Vernon is fed up and decides to work for Bella instead of Alfie, but when Bella’s landlord appears, he gives Bella an ultimatum: either make the garden presentable or you are homeless. Alfie consents to help Bella in exchange for Vernon’s cuisine. What follows is an unlikely portrait of a friendship with Alfie giving the quizzical Bella horticulture advice which borders on Zen.

Bella works at a library where she confronts quirky characters, including the grim head librarian Millie (Eileen Davies), and Billy (Jeremy Irvine) an eccentric inventor who wears ophthalmology gear and safety pins.

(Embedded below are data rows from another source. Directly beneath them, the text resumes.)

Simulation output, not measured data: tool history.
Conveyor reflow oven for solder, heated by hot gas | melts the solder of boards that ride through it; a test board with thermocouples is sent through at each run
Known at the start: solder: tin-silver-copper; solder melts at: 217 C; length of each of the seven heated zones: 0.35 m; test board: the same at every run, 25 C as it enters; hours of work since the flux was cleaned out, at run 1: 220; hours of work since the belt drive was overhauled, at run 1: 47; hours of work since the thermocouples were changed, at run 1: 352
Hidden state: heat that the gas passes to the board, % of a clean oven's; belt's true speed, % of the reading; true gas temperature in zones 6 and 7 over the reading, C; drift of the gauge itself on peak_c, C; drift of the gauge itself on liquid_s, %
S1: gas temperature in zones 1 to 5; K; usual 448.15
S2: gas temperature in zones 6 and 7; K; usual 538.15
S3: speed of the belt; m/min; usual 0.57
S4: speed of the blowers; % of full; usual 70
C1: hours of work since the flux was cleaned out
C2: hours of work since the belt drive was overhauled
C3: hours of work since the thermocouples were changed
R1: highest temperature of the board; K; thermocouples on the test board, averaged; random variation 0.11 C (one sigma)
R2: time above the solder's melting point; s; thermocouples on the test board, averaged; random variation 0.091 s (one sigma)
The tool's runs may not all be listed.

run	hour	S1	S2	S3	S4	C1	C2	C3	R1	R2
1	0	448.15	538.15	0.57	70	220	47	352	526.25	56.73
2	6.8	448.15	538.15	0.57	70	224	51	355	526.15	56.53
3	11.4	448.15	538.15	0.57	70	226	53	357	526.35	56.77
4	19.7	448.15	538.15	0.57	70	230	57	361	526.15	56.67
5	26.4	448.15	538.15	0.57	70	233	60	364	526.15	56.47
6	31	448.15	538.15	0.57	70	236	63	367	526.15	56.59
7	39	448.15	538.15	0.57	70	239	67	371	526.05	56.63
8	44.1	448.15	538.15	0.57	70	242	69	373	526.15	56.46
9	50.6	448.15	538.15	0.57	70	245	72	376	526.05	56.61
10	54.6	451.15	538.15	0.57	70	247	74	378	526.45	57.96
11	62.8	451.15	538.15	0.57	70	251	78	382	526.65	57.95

The events are mildly madcap and not quite zany or pointedly outrageous as Bella and Billy begin a romance. As the narrative goes on, the interesting tension between Alfie and Bella dilute into sugar and sweetness. This is okay mostly because of Findlay’s strong acting, but the sense of surprise is lessened with the entrance of Billy,  a carbon copy of a Johnny Depp role with no real dimension. Billy goes around with a robotic bird and Bella creates a tale, but things feel lukewarm and tepid.

The real star of the show is the beautiful cinematography by Mike Eley, showcasing a garden as an eye-popping alien landscape that would have given Monet shivers of mania and prostrations of ecstasy.

Suffice to say, “This Beautiful Fantastic” is already well tended ground where every one learns from others. Replace the garden for something Gothic and one gets a sugary Tim Burton film or a story in the mode of “Benny & Joon” where dysfunction reveals hidden talents. For those that want a Spring idyll, you will be well served, but this all too gentle outing could have shot up in a more exotic direction, given the spirit of its initial and once promising roots.